Empire of the Sun by J G Ballard
|Empire of the Sun by J G Ballard|
|Category: Literary Fiction|
|Reviewer: Jill Murphy|
|Summary: It's not really possible to sum up Empire of the Sun in just a few words if not to simply say, Don't miss it. It's a book about war. It's about more than just the fighting. In fact, there isn't any fighting. It's beautifully written. It's mesmerising. It provides a revealing background to Ballard's later novels. It's a great definition of that made-up word, dystopia. Oh, just don't miss it. Ok?|
|Buy? Yes||Borrow? Yes|
|Pages: 352||Date: February 2006|
Sometimes, re-reading a favourite book, one suddenly makes a new connection, gains a new insight and this will add another piece to the jigsaw in one's mind. A little bit more of the overall pattern, the big picture slips into place. What one thinks, how one sees things, becomes just a little clearer. Do you know what I mean? When it happens to me, it makes me smile.

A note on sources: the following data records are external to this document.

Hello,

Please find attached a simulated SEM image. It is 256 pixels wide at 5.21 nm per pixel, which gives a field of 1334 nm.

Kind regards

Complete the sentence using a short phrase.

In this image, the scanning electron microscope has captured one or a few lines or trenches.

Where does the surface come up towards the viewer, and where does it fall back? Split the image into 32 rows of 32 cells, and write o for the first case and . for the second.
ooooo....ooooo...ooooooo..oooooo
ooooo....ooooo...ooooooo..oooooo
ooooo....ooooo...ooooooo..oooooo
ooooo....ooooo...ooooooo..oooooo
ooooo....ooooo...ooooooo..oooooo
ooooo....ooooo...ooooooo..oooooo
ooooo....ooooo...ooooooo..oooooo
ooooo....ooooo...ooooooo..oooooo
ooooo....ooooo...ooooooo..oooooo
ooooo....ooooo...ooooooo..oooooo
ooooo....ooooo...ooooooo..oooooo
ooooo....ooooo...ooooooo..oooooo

So it was when I finished re-reading Empire of the Sun. As I reached the final page, I was thinking of the similarities between Ballard's mesmerising, autobiographical novel of the Second World War and Boy, the memoir of childhood written by Roald Dahl. At first glance, these books have nothing in common. Yet, if one looks a little deeper, then they are as close as two best friends are. Both great writers in their fields, both concerned with dysfunction and regarded as subversive, Ballard and Dahl have produced books that, with searing honesty, illustrate the whys and wherefores of their bodies of work. These books are Empire of the Sun and Boy. They share too a startling difference to anything else each author has written. It seems to me that these books are both benchmarks, by which we may understand their others. Where Boy explains the questioning of authority and the distrust of powerful adults in Dahl's books, Empire of the Sun explains the Ballard dark, gallows humour and view of a world distinctly out of kilter.
Jim is a small boy, living with his parents in pre-war Shanghai. His is a rich, indulged life. He attends an ex-pat private school to which he is driven each morning by Yang, the chauffeur, one of a dozen servants employed by his parents. Ex-pat life in Shanghai is luxurious, full of swimming pool parties, cocktails and lavish dinners. Jim's preoccupations are those of many small boys, though, regardless of privilege. Jim's interests are exploring on his bicycle and aeroplanes, particularly military aeroplanes. While he pursues these hobbies, his are the daydreams of every young lad: bravado; adventure; heroism. Jim is a great admirer of the Japanese soldiers thronging Shanghai in the uneasy atmosphere of those pre-war days. Jim thinks the mysterious Japanese soldiers are far more interesting and inspirational than the stiff-upper-lipped, socially conscious British or the brash Americans or the frightened, cowed Chinese. When war finally breaks out, Jim is separated from his parents in the panic and the violence and the crush. For a while, he roams Shanghai, foraging for food among the once rich, now deserted houses of the International Settlement. But after a while, the inevitable happens, and he is interned at Lunghua Camp, where he spends the rest of the war.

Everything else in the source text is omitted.